When Bitcoin was hitting record highs in December, blockchain technology was one of the hottest areas that companies sought to invest in. To take advantage of the hype and the increased investment flowing into the industry, some companies changed their names and their core services and began to offer blockchain-related services. One of them was Long Island Iced Tea, which rebranded to Long Blockchain, a decision that paid immediate dividends. However, things have been going downhill for the company this year, as its stock value has dropped by over 90 percent. And now, it’s been subpoenaed by the US Securities and Exchange Commission, the company revealed in a recent regulatory filing.

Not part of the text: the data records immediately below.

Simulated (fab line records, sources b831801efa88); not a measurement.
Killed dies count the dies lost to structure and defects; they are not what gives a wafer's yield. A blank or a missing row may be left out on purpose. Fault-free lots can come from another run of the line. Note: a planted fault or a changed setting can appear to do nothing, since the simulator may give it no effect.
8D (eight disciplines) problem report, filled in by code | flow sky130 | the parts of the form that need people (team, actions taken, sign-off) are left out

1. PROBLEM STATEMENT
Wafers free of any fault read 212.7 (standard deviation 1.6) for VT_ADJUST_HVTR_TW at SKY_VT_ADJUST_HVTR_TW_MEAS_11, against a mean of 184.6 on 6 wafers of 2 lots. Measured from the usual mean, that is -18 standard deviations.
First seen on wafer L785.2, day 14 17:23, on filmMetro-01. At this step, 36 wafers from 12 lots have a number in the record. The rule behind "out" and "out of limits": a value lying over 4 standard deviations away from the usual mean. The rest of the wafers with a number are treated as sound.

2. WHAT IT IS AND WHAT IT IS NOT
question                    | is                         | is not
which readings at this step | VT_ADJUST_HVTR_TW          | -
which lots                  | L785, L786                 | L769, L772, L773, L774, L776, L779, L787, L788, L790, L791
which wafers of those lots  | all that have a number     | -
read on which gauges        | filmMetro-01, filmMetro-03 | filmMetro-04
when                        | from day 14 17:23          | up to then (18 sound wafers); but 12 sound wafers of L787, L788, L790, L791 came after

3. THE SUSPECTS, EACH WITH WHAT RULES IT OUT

The former beverage manufacturer has not had the best year. Having shifted its focus from beverages to crypto mining and related services in December, the company experienced an incredible 289 percent rise in its stock price, as everyone wanted a piece of the pie. The shift in focus saw the company avoid delisting by Nasdaq, which had threatened to delist the company as far back as October. However, with the subsequent plunge in crypto prices, the company’s value fell by over 90 percent.
Long Blockchain was delisted by Nasdaq in April after the company’s value failed to meet the required threshold. According to Fortune, it now trades at less than $7 million on “less regulated and less prestigious over-the-counter markets.”
The company revealed in a recent regulatory filing that it had been subpoenaed by the SEC. The subpoena was dated July 10, and according to reports, the company intends to cooperate fully with the regulator.
The company is fully cooperating with the SEC’s investigation. The company cannot predict or determine whether any proceeding may be instituted by the SEC in connection with the subpoena or the outcome of any proceeding that may be instituted.
Just a day before the subpoena, the controversial company announced that it was once again shifting its focus to a new product line: loyalty and gift card programs. The foray into this business will be conducted through its newly established subsidiary, Stran Loyalty Group. The new company will provide incentive, reward, loyalty, and gift card programs to both its corporate and consumer entities. Long Blockchain also announced the appointment of a new chairman and CEO, Andy Shape, taking over from Shamyl Malik, who is set to step down. The new CEO, who has over 25 years of experience in branding, marketing and merchandising, promised that Long Blockchain will implement blockchain technology in the loyalty industry.
The SEC has continued to investigate companies that pivoted their activities towards the formerly-hot blockchain industry, making good on its promise earlier in the year. In April, the regulator subpoenaed Riot Blockchain, yet another controversial company which changed its name in late 2017 to get a piece of the blockchain pie. Previously known as Bioptix, the firm focused on veterinary and life science-oriented business before it rebranded and shifted its focus to blockchain and crypto-related services. And just like Long Blockchain, Riot saw its share prices spike fifteen-fold as investors wanted to be part of the hot new sector.